Blog 5

A Kindergarden Concept


Sharing is a fundamental concept. In fact it is a premise of our childhood. Could this concept really be taken to a new level and impact our economy? Arguably it is at the roots of economy itself. We have been providing goods that satisfy needs since the caveman era. “My rock for your club.”

The Rise of the Sharing Economy certainly has a nice ring to it. Its development has certainly been spurred by the decline in the economy. People get more creative as they try to save their pennies. It makes a lot of sense to share the goods we buy with others in order to save. This has been going on forever though, but mostly between family members and good friends and rarely at a cost.
I agree with the concept overall and certainly the podcast on To The Point does a great job of bringing in different sides to the story. I agreed with Derek and April that sharing is one of the world’s oldest behaviors and that there is so much idle inventory out there we can all benefit from sharing. I do have big concerns and doubts however.
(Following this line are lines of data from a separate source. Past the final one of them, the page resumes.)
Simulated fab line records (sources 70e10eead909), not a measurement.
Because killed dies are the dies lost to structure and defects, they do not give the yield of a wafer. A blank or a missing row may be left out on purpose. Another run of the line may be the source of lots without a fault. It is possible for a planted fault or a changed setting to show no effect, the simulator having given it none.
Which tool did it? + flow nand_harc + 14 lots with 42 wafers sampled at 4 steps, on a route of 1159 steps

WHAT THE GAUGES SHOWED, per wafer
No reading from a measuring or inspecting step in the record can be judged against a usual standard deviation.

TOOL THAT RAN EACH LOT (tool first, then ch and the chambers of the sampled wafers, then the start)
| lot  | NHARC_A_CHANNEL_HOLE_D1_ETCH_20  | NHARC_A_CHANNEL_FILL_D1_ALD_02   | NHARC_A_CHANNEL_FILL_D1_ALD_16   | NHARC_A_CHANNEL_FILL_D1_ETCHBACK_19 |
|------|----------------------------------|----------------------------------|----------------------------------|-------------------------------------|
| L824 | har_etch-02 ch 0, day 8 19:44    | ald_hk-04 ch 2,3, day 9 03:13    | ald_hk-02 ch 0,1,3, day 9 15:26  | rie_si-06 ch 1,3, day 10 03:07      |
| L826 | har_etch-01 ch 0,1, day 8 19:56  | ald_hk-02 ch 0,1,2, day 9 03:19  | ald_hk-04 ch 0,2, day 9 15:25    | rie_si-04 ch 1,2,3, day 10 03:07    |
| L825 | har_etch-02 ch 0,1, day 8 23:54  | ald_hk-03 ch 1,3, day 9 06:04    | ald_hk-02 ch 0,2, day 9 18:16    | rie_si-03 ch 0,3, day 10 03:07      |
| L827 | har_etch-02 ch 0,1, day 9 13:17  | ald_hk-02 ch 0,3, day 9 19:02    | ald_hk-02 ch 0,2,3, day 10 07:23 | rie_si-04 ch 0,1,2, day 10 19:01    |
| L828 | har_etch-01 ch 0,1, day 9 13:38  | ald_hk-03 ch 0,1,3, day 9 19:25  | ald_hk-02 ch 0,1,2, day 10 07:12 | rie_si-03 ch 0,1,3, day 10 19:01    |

Airbnb’s legal win, loss for New Yorkers

Airbnb is a company that is making it possible for people to rent out there homes and apartments to others when they are going to be away. However the concept has been deemed illegal by New York and Airbnb was involved in a legal battle supporting one of its customers. The article states that “the whole point of production is consumption and we should only take into account the interests of the producer where it is necessary to do so in the interests of the consumer…So, using Smith’s point we might say that the interests of consumers are advanced by the work that Airbnb is doing. At which point of course we’ve got to ask why it’s illegal. To which the answer seems to be no particular reason at all except that’s just not the way it has been done up until now…The final point being that the illegality isn’t really Airbnb’s problem. It’s really a problem for New Yorkers for they are being denied the opportunity to use the services being offered.”

The number of legal issues that will arise from this concept are going to be astounding. AS technology races forward and as our government continues to look back at historical precedents to make decisions, policy vacuums are going to be created and the answers to the questions about illegality and responsibility simply wont exist.

I would be anxious to participate in the sharing economy’s newer ideas like Milo talks about in the podcast. There are so many dangers out there and although people should have a certain level of trust for one another, and like Anna says, capitalism couldn’t function with some trust, it is scary in this day and age to let a stranger stay in your home. Personal space is too personal for me to be comfortable sharing, however I think ZipCar is a phenomenal cost saving idea.

But on top of personal fears I fear for the impact on the non-sharing economy. If people consume less, producers need to produce less to meet demand and that ultimately leads to job loss and could hurt the economy too much. If EVERYONE tried sharing, we could all consume less, but that seems impossible. And we can’t reduce our cost of living, decline our need for the dollar and reduce what we purchase because we have created the consumer economy and taking steps backward are going to negatively impact us no matter how we do it. This is a problem the whole country will need to get on board with and plan for the effects if we want to make change in my opinion.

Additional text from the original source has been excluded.